[Loch-Ruadh] [Loch-Ruah] Beeswaxing leather HELP!

Sluggy! sluggy9912 at swbell.net
Tue Aug 25 09:18:18 PDT 2009


Hello!!!

I think you do some tooling, so be sure your leather is completely dry before you wax it or the moisture will likely cause it to stain when the wax is applied. You could leave the armor in the sun for a day or two or maybe in the oven for a while before waxing it. As long as there is significant moisture in the leather, you should probably avoid temperatures approaching the boiling point. If such conditions are not carefully controlled, it may make the leather brittle which, while probably effective against live steel, is not rattan friendly. The hardening action of water is a polymerization reaction. 

So far as I know, the wax does not cause the same reaction, hardening the leather instead by filling the pores. If there is a way to dissolve the wax without heating it, a solvent perhaps, one may be able to "un-harden" leather. Hmmmm, I may have to experiment with that.

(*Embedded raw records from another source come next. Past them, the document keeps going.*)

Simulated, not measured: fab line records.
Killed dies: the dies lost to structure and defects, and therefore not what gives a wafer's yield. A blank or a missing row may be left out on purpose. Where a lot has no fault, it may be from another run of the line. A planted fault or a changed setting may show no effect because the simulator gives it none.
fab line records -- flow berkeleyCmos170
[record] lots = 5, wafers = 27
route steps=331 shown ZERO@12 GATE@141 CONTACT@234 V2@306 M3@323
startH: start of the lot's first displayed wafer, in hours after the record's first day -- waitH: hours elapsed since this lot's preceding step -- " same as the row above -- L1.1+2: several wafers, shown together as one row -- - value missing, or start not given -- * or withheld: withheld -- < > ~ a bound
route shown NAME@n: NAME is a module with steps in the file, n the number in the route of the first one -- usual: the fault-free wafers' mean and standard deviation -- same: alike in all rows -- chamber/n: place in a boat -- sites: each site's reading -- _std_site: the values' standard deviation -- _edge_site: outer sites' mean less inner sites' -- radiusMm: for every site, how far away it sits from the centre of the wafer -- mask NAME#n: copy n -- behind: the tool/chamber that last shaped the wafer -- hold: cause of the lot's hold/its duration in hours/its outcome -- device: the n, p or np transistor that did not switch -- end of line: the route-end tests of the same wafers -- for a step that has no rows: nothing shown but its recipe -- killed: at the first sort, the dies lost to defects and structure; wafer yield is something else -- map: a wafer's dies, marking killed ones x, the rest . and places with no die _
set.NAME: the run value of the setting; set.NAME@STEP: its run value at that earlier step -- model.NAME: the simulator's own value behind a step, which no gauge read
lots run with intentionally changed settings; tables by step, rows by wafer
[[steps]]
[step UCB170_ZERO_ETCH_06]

In any case, when I did some waxed armor, I put the 99% finished pieces in the oven set to the lowest temperature, in a very shallow baking pan, with the wax pellet sitting on the inside of the piece. As it heated up and the wax began to melt, I used a rubber spatula to move the pellet around, distributing the VERY soft wax to cover every interior surface, adding new pellets as needed. I also rolled the armor around on the pan, which coated the outer surfaces as they were sitting in the puddle of melted wax on the pan. As I recall, the armor absorbed quite a bit more wax than I had expected it to.

Getting it evenly soaked in wax is a little bit of a challenge, but it wasn't too difficult. Once I was convinced it was well soaked, I turn the armor to sit on edges to drain, turned off the oven and left the armor there to drain and cool. This step greatly reduced the amount of scraping and rubbing needed to get the surface wax off.

Once it's cooled, the surface will take a fairly nice satiny polish with buffing and cutting the waxed leather is frighteningly easy. The tough resistance to your knife seems to dissolve once the leather is infused with the wax. It works more like some kind of alien fine grain soft wood than leather, yet it will absorb blunt force in stride. Inevitable scuffs in the armor from use can often be erased with the heat from a blow dryer. Armor left in a hot vehicle may deform and bleed a little wax on stuff.

Doing it over, I would make a more formfitting "tray" from heavy aluminum foil to help contain the escaping melted wax.  By the end of the process, I had soaked up the majority of the wax on the tray, but containing it somewhat would have made it easier.

If you have a LOT of wax (for example, using parafin instead of beeswax; your wallet will appreciate that, too), I think I would instead (safely; no open flame) melt a couple or three pounds of wax in a pan and pour it over the leather, recovering wax as it cools and putting it back in the melting pot. Small parts  could even be dipped.

The parafin hardened armor will probably be a little stiffer and harder than beeswax and will be missing that particularly nice beeswax scent, but the leather will look pretty much identical. Beeswax scuffs are yellowish, whereas parafin scuffs are whitish. 

I have pictures of some arms I made for Gabby some time back. I will post them somewhere and put the link here when I find them... :)

Robartach, b.k.a. Sluggy!




________________________________
From: charles armitage <charlesarmitage at yahoo.com>
To: Elfsea <elfsea at lists.ansteorra.org>; Kingdom of Ansteorra SCA Inc. Shire of Loch Ruadh <loch-ruadh at lists.ansteorra.org>
Sent: Tuesday, August 25, 2009 9:51:56 AM
Subject: [Elfsea] Beeswaxing leather HELP!


Does anyone have a good guide to how to beeswax leather armor? I'm just about done with my gear and what to protect / harden it some and picked up some beeswax thinking it would be pretty straight forward and nope, I'm lost... HELP!
 
I'm finding that putting the hot wax on the cool leather just makes a white layer of wax, am I suppose to coat the leather and then place it in the oven at 180 there by melting the wax in? Or am I suppose to mix the wax with oil and rub it in?
 
As I said I'm lost!


Ld Kylan Ulfgierrson mka Charles
"I don't know half of you half as well as I should like; and I like less than half of you half as well as you deserve."